The rapid adoption of VoIP (Voice over Internet Protocol) technology is the death knell for traditional telephony, according to a study from analysts Info-Tech Research Group (ITRG) of London, Ontario.
The firm said that 23 percent of small to mid-sized enterprises have already implemented VoIP technology and that number will grow to 50 percent within the next three years.
"VoIP is displacing traditional telephony services a lot faster than anyone expected," said George Goodall, research analyst at ITRG. "It means a whole change to the look and feel of an organisation’s IT infrastructure.
"While one network that handles applications and telephone calls is an IT manager’s dream, the speed with which VoIP is coming to the market might be an IT manager’s nightmare," Goodall said. "Senior managers are demanding the cost savings associated with VoIP, vendors are scrambling to reinvent their offerings, and IT managers are scrambling to implement the technology."

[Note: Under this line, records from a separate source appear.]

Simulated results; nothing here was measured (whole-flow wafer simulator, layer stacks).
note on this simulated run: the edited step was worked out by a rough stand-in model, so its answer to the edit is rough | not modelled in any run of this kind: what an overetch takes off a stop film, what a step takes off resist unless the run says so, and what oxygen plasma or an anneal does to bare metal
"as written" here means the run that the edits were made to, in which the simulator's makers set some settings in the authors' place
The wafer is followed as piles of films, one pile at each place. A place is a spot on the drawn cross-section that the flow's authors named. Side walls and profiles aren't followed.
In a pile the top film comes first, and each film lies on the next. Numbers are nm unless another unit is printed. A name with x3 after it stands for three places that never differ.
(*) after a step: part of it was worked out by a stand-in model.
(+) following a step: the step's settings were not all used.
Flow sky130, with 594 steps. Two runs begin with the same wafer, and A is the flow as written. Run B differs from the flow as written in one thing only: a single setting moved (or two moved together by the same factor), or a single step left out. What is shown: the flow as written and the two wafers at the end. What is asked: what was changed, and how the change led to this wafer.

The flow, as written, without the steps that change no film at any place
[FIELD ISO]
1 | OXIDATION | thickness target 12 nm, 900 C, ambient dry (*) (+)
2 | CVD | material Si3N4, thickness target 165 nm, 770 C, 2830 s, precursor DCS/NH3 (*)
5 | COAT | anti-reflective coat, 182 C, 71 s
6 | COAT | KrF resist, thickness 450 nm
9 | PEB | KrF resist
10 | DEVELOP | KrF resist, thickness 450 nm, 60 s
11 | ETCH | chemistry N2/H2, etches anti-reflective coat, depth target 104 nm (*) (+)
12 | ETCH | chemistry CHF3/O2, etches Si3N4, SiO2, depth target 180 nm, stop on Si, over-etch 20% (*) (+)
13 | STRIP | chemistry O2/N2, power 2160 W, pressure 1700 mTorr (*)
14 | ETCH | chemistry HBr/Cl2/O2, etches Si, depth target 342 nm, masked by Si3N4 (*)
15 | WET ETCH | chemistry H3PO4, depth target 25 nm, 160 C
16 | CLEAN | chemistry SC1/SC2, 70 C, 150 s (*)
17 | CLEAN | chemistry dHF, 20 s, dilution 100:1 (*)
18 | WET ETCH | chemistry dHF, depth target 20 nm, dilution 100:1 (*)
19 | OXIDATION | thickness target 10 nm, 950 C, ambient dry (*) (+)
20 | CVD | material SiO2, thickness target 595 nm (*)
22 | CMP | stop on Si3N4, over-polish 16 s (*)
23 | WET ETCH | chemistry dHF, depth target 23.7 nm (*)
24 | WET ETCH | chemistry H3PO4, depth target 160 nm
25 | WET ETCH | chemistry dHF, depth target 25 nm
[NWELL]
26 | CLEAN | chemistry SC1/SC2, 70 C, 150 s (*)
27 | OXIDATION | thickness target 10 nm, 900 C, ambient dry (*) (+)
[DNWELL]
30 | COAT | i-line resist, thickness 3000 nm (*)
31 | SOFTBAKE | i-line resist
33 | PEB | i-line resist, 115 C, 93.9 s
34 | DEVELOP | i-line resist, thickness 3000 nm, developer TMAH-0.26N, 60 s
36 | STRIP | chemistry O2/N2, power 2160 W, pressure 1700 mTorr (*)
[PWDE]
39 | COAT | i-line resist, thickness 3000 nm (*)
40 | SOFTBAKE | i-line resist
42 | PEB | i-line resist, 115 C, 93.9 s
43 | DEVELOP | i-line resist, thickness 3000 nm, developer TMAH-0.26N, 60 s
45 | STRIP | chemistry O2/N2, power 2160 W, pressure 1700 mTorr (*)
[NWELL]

Goodall points out that some traditional telephony infrastructure companies are meeting this challenge. "Companies like Nortel and Avaya are aggressively introducing new VoIP products to the SME market. It may be too late," said Goodall. "They’re racing against a group of young companies with products that specifically address the infrastructure limitations of SMEs. These products aren’t just scaled down versions of large enterprise systems. Potentially, they’re category killers."
Goodall predicted that within three to five years the majority of enterprises will have switched some portion of their network to VoIP. "By that time traditional telephony vendors will have met the challenge and reinvented themselves, or they’ll be dead," he predicted.